This doesn’t mean, as has often been suggested, that there was no medieval astronomy. We need only cite the story of Gerbert d’Aurillac, the tenth-century pope Sylvester II, who in order to obtain a copy of Lucan’s Pharsalia promised an armillary sphere in exchange; not realizing that the Pharsalia had been left incomplete on Lucan’s death, upon receiving an incomplete manuscript he gave only half of the armillary sphere in exchange. This indicates the great attention given to classical culture during the early Middle Ages, but it also indicates the interest in astronomy at the time. Ptolemy’s Almagest and Aristotle’s De caelo were translated during the twelfth and thirteenth centuries. As we all know, astronomy was one of the subjects of the quadrivium taught in medieval schools, and in the eighth century John of Holywood’s Tractatus de sphaera mundi, based on Ptolemy, was to be the undisputed authority for centuries to come.
Yet it is also true that geographical and astronomical notions had long been confused by the ideas of authors such as Pliny or Solinus, for whom astronomy was certainly not of uppermost concern. The picture of the Ptolemaic cosmos, formed perhaps indirectly through other sources, was theologically most credible. Each element of the world, as Aristotle taught, had to remain in its proper natural place, from which it could be moved only by violence and not by nature. The natural place for the earthly element was the center of the world, whereas water and air had to remain in an intermediate position, and fire was at the edge. It was a reasonable and a reassuring picture, and this idea of the universe enabled Dante to imagine his journey into the three realms of the afterlife. And if this representation did not take account of all celestial phenomena, Ptolemy himself contrived to introduce adjustments and corrections, such as the theory of epicycles and deferents, according to which, in order to explain various astronomical phenomena such as accelerations, positions, retrograde motions, and the variations in distances of various planets, it was supposed that each planet rotates around the Earth along a larger circle, called the deferent, but also moves in a small circle, or epicycle, around a point C of its own deferent.

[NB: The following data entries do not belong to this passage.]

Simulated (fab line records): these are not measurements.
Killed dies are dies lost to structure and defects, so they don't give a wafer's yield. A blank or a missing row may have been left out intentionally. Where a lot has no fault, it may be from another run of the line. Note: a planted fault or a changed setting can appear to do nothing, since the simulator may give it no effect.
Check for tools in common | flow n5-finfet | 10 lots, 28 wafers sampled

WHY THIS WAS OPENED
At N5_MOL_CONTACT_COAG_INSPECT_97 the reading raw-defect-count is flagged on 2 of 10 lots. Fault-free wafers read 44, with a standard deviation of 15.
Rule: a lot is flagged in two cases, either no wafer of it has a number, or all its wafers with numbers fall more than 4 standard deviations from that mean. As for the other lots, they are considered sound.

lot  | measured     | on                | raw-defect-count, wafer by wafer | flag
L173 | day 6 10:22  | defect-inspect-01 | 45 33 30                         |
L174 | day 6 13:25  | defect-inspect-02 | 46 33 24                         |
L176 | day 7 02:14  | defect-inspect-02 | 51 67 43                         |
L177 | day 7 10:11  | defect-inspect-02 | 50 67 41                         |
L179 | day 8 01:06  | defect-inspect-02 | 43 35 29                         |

Lastly, the Middle Ages was a period of great travel, but with the roads in disrepair, great forests to pass through, and stretches of sea to be crossed at the mercy of buccaneers, there was no possibility of drawing adequate maps. They were purely indicative, like the instructions in the Pilgrim’s Guide at Santiago de Compostela, which said, more or less, “If you want to get from Rome to Jerusalem, head southward and ask along the way.” Now, try thinking of the rail maps you find with train timetables. No one could deduce the exact shape of Italy from that series of junctions, each perfectly clear in itself when you have to take a train from Milan to Livorno (and realize that you have to change at Genoa). The exact shape of Italy is of no interest to anyone traveling to that station.
The Romans built a series of roads that linked every city in the known world, but this is how those roads were represented in the map known as the Tabula Peutingeriana, named after the man who had rediscovered it in the fifteenth century. The upper part represents Europe, with Africa below, but we are in exactly the same situation as the railway map. From this map we can see the roads, our points of departure and arrival, but have absolutely no idea about the shape of Europe, or the Mediterranean, or Africa—and the Romans certainly had a much clearer notion of geography than this. They were not interested in the shape of the continents, but rather in whether, for example, there was a road that would take them from Marseille to Genoa.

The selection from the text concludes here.